Scraping the forest floor clean and leaving the trees does basically the same amount of damage to the ecosystem as just cutting down all the trees does. There's a reason it isn't done.

enginesrus said:
Almost no chance of wild fires with the correct forest management,

This statement is hilarious. Forest fires are a natural process which took place before humans ever walked a step on the earth, and will continue in perpetuity long after we're gone.

Colorado, where I live, has roughly 25 million acres of forested land (depending on exactly which source you ask); a huge percentage of that area is extremely remote and difficult to access via any vehicle that isn't a helicopter. Areas in other states and countries are even more expansive and more remote.

The total forested area of the US is roughly 800 million acres, much of which is very difficult to access unless on foot or by helicopter. The US Forest Service has an annual budget of around $5 billion. If you can find a way to effectively manage 800 million acres of forested land which will completely prevent all fires at a cost of $6 or so an acre, you're a new class of genius.
 
"way better than "Purposely" torching the forest trees with a "prescribed" burn, which is a huge waste of energy potential, as well as a potential threat to people, like we saw just recently. Such a huge failure of human intellect."

That's not what a prescribed burn does (torching trees). Properly done, it only burns the detritus on the ground; nobody prescribes a forest fire, those happen when conditions get away from the forest managers (sudden high winds, etc.) More often, fires occur due to lightning strikes and idiots/campers/sportsmen lighting and forgetting to douse campfires. Potential threat to humans? You mean the idiots who lobby congress to allow leasing forest land to build their vacation homes, without any regard to making said homes fire resistant/fire safe? Who expect the forest service and others to drop everything and rescue them and their belongings from their remote estate 20 miles up a rough forest road when the eventual fires eventually draw near? Sorry, no sympathy here.

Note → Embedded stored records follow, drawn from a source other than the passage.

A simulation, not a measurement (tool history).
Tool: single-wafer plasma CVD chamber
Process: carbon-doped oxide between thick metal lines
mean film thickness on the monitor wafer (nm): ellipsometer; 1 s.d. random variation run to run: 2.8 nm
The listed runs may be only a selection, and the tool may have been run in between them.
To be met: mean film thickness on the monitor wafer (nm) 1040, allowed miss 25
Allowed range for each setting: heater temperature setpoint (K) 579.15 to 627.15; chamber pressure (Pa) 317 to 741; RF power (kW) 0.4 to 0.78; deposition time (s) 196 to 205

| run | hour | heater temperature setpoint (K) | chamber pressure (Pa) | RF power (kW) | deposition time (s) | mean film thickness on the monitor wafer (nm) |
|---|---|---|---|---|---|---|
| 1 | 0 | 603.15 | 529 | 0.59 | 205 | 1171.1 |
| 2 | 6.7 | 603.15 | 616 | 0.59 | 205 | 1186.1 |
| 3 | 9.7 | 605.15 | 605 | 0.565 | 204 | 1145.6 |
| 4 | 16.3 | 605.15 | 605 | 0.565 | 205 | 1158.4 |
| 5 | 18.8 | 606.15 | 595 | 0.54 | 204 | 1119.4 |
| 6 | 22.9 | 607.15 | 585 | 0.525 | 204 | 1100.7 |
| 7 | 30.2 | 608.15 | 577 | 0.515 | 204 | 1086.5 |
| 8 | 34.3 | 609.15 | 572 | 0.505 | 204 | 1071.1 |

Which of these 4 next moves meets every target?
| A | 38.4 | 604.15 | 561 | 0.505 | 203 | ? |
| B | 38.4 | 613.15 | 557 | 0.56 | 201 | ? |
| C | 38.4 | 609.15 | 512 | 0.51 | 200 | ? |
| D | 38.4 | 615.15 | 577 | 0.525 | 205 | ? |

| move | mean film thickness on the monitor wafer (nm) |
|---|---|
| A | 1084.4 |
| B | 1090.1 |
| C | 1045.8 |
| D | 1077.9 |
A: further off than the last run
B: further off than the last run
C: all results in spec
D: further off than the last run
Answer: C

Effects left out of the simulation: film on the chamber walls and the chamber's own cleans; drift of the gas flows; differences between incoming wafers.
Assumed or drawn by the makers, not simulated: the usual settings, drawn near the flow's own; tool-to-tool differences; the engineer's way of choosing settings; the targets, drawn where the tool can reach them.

We have state managed forests here, and they have worked to try and find a way for understory/detritus management to be economically feasible. A contractor was allowed to use crews to remove fallen timber, and thinned trees, from a local managed forest near me. The contractor was paid a small fee for the "service" with the intent that the wood would be shipped to local mills that could burn the waste timber for power generation and to heat the lumber mill kilns. It didn't pay well enough, apparently, and the enterprise folded without clearing more than a few acres. The shipping costs weren't the major issue, it is the manpower required to clamber through a lowland thicket of half-grown fir and hemlock, to set the yarder cables to drag out trees. Then clamber back in when the tree/cable gets hung up, repeat ad infinitum.